Addressing classification problems for imbalanced data are quite famous and available in lots of papers and articles. While regression problems are overlooked almost every time, although dealing with them is significantly different. Basically most of the classification problems originally come from continuous variables that have been transferred to categorical for classification analysis!. In the transformation process, patterns and dependencies are ignored due to the change in the data type.

Overview

This article is covering:

General intuition and techniques for dealing with imbalanced data for regression
Data preprocessing techniques
Model processing using the UBR technique
Evaluation metrics for imbalanced regression
Application on UBR using imbalanced data
Conclusion

| Techniques for Imbalanced Data in Regression

The existing machine learning models for regression are mainly constructed based on balanced or almost balanced data. That leads to misleading and very bad performance for such models when dealing with imbalanced data. To be able to deal with imbalanced data using these models, you have one of two options: first, is to increase the representation of the observations of interest vs. the other observations (or vice versa). Second, is to adapt the model itself by parameter tuning based on customized criteria. I am going to discuss these two main strategies to deal with imbalanced data, namely data preprocessing and model processing. There are other two strategies: post-processing and hybrid, but I am not addressing them in this article.

| Preprocessing Techniques

Preprocessing techniques are mainly focused on applying oversampling, undersampling, or mixture between them on the data prior to applying the traditional machine learning regression model.

“Preprocessing techniques force the model to learn about the rare observations of interest in the data.”

For classification, preprocessing has a way easier task due to the clear segregation between the classes, which is already defined from the beginning. But in case of the continuous random variable, in almost all references the what so-called “Relevance function” is used to deal with such a difficult mission. The relevance function takes a value between 0 and 1, whenever the relevance tends more to 1 that refers more to having highly imbalanced data.

Heads up! in the continuous case, the imbalanced data are more referred to as skewed data. The relevance function definition varies based on the data and the available information about its distribution as well, later I will give an example of one of the used definitions.

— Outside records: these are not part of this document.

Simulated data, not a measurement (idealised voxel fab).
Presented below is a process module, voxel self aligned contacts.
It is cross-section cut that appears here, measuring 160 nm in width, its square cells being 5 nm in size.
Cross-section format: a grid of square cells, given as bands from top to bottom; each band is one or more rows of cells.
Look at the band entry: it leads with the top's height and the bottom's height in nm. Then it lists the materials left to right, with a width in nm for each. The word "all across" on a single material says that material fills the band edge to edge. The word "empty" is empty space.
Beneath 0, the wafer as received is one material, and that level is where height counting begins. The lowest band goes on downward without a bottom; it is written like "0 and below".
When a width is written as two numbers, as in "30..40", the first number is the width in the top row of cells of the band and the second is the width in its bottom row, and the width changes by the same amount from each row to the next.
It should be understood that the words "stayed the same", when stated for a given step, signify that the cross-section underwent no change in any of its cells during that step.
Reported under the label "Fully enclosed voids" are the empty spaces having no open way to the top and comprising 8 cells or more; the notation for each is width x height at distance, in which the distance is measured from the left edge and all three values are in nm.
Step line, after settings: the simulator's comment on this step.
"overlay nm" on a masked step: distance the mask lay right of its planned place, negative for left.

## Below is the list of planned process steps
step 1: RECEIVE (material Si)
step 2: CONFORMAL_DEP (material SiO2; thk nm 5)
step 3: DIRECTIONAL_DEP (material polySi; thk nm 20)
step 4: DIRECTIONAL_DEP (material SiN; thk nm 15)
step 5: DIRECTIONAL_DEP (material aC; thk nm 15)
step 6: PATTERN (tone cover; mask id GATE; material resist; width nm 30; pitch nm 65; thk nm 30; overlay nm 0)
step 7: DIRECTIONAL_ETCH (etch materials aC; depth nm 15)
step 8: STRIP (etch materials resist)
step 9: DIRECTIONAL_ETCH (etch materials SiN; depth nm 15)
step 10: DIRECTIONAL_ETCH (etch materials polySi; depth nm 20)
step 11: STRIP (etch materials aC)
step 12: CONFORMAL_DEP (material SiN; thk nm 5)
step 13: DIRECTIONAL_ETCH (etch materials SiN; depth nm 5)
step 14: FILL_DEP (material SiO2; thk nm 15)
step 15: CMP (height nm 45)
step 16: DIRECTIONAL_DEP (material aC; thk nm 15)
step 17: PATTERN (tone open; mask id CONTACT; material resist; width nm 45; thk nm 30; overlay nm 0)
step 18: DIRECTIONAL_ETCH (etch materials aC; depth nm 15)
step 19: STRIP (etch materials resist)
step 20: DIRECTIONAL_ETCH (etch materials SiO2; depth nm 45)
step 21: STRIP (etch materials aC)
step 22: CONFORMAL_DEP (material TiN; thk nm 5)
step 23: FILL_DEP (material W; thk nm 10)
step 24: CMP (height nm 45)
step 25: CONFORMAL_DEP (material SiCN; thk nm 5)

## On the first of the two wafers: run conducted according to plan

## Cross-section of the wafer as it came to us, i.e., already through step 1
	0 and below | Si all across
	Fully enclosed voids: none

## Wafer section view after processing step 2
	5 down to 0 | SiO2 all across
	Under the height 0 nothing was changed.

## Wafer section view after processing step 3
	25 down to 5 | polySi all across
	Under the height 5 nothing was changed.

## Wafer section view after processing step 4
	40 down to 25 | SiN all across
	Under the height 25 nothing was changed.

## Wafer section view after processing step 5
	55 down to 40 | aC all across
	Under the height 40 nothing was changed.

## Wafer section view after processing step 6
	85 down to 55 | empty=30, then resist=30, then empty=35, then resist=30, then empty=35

There are few preprocessing techniques for continuous variables such as the random undersampling, SMOTE for regression, Gaussian noise, SMOGN algorithm. Briefly speaking, SMOTE for regression is considered as an oversampling technique. Gaussian noise and SMOGN algorithms are a mixture of both under/oversampling techniques.

| Model Processing

Model processing is the other strategy for handling imbalanced data, which is rarely addressed although its importance and efficiency in many applications!. Utility-based regression (UBR) is one of the rare techniques that work efficiently with imbalanced or non-uniform weights overall data. This technique is originally used in the data mining field. The basic idea of the UBR is to add a cost penalty for the wrong estimate, which varies based on the relevance function. In case the relevance function is close to 1 (which refers to very rare observation, highly contributing to the imbalance or skewness of the data) then the cost penalty increases and may reach the maximum.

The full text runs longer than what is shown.